If you want to grow plants, you might want to get a better substrate. The colored enamel gravel doesn't have too many nutrients that plants like--it may not have any if there is no mulm or detritus in it. I'd pull out that colored gravel and put a healthy scoop of Eco-Complete or any of the Seachem gravels in there and off you should go. Two or three pounds of it should be fine if you have any available. I'm not sure what you should do if you have none available.
Depending on how you want your plants and what kind of plants you want, there are some things you'll need. These recommendations are for a higher light, higher growth mini planted tank. You can also do a low light, low tech planted tank using slow growing plants, very little lighting and perhaps not even any CO2.
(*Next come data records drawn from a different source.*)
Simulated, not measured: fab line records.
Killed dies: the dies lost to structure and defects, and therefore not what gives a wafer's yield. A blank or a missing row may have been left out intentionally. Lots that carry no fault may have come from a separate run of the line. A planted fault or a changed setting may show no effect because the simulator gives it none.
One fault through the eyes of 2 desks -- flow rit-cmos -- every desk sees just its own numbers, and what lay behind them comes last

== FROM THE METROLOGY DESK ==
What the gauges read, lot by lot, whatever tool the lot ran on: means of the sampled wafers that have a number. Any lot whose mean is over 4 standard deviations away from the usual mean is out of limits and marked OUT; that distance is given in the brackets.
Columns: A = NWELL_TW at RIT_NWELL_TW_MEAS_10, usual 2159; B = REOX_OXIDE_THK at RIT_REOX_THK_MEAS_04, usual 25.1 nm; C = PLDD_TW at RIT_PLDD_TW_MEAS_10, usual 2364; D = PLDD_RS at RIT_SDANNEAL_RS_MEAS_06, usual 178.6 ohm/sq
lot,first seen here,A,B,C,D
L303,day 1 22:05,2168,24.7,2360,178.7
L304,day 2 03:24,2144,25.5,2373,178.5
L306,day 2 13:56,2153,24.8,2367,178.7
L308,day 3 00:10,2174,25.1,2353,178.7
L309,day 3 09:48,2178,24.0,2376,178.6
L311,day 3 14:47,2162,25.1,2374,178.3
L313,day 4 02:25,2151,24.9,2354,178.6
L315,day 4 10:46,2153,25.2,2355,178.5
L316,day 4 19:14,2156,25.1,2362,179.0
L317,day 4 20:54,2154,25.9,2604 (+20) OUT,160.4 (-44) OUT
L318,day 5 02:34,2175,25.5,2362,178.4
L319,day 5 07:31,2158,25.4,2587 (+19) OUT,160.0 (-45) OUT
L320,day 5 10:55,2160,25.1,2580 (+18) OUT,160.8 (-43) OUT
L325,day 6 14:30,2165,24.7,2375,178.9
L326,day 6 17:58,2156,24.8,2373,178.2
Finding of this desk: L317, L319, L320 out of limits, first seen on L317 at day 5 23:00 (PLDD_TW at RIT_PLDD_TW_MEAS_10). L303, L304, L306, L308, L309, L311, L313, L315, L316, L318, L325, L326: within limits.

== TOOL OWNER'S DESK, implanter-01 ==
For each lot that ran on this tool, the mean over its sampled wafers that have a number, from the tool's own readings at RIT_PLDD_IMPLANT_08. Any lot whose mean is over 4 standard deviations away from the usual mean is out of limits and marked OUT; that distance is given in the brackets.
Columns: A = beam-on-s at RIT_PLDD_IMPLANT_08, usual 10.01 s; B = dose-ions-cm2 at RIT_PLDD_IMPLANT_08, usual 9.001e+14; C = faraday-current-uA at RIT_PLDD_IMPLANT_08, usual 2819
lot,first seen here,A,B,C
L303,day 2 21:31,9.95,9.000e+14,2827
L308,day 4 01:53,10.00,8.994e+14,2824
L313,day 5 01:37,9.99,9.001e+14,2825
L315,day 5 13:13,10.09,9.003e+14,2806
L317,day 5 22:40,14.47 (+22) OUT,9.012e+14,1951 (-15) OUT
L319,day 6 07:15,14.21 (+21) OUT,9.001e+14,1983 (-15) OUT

For the high light/tech tank, you'll have to find a way to get the pH and the KH measured and dose a tiny bit of nitrates if your other tank water doesn't have enough in it. Aim for 10-20 ppm unless you're trying to bring out reds--and this can be considered fairly advanced aquatic plant keeping without grow lots of algae at the same time. Keep your CO2 at least around 20-30 ppm and your phosphates very low. With the DIY CO2, on a small tank--and I've kept one before--I'd try to get on a cycle with 2 separate DIY CO2 containers so you can swap out about ever 3 weeks or so in order to have the peak of the CO2 production going non-stop. There, you're mileage may vary depending on amount of sugar used, water temp, yeast productivity, etc. Also you will most likely need to increase your lighting to at least 10wpg of pc lighting to grow more light demanding plants. I'd try one 13W first and go from there for lights. That may do it, but again it may not. I was eventually using 30W of 6500K PC over a 2.5 gallon with one CO2 bottle feeding into the intake of a Penguin Mini filter--with Biowheel removed of course. As far as plants go, you'll have to get small plants because anything else will rapidly outgrow the tank as they begin growing.
I'll watch this thread and give any more tips if I can.